Then what happened? Just like any ravenous beast with wild imaginings, writers lunged at the tales and Frankensteined them in their narratives. No longer counting on memory, the monster’s immortality evolved on stone, paper and finally, iPads. Yay. At one point, vampires were so feared that bodies were exhumed and staked for those better safe than sorry moments. The horror genre was born and soon obeyed the whims of mass interest; they had their ups and downs over the centuries, even more so when novels and movies partnered on the dance floor. Hollywood reigned in the latest hype when they produced movies like The Exorcist, Blade, Dawn of the Dead, Dog Soldiers, etc.  But who could ignore the literary stars who began or excelled the genre of dread? Mary Shelly’s Frankenstein, Anne Rice, Stephen King, Bram Stoker’s Dracula, Edgar Allan Poe, H.P.Lovecraft’s The Call of Cthulhu and many more.

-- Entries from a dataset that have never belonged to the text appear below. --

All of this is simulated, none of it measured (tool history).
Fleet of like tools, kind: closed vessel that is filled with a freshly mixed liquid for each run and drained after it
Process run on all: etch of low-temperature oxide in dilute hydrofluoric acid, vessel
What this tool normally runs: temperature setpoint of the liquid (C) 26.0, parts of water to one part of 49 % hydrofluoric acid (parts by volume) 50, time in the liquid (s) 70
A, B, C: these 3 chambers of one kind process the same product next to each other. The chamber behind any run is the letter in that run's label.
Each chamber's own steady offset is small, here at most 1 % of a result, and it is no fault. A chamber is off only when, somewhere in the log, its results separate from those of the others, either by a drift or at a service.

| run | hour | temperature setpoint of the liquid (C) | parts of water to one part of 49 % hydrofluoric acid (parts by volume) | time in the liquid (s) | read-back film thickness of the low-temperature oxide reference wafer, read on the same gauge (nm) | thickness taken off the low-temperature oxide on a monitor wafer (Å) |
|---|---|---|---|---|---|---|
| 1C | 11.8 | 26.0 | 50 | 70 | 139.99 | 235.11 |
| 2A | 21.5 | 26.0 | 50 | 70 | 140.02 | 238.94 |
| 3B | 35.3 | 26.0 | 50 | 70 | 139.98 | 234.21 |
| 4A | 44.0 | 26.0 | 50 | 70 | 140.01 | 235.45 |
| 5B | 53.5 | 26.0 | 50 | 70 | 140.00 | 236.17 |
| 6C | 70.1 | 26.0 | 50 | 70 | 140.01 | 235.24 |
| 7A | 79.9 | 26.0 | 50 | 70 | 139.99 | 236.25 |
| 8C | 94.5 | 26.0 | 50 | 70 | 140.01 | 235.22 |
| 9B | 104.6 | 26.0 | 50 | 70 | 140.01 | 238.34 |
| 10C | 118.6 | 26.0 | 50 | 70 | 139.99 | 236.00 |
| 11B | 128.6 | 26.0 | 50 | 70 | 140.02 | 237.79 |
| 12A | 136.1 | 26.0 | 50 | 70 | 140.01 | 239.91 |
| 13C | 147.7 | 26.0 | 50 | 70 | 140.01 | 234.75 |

But all was about to change in the land of blood and gore. The first instance I realised not all monsters were created equal was when the comic book character of Blade appeared on film. A half-vampire (Daywalker) who hunted other vampires? My writer’s brain got knocked over. No longer were heroes restricted to virtuous nobles or gifted underdogs, the monsters themselves practised human choice by slaying their kin. Japanese novelist, Hideyuki Kikuchi created compelling novels of a ‘young’ dhampir by the name of D. D travels the nuclear wastelands of 12,090 AD, where the vampire civilization rose and fell. Occupation – vampire hunter…for a hefty price off course. Those mechanical horses won’t oil themselves.

When vampires softened by refusing to ‘eat’ humans and opted for the vegetarian menu of blood substitutes or animals, sorry Bambi, their scare level dropped. Werewolves soon followed in The Sookie Stackhouse Novels by Charlaine Harris and the Twilight series by Stephenie Meyer. I missed the old monsters. It was a breath of fresh air to read, The Passage by Justin Cronin. Vampires were the lovely, blood-sucking monsters that would sooner rip your head off than give you a smooch. I went back to peacefully worrying about them creeping into my room in the dead of night. John Connolly didn’t disappoint either in, The Book of Lost things and his comedy horror, The Gates. Oh, those rascally demons and their possessings.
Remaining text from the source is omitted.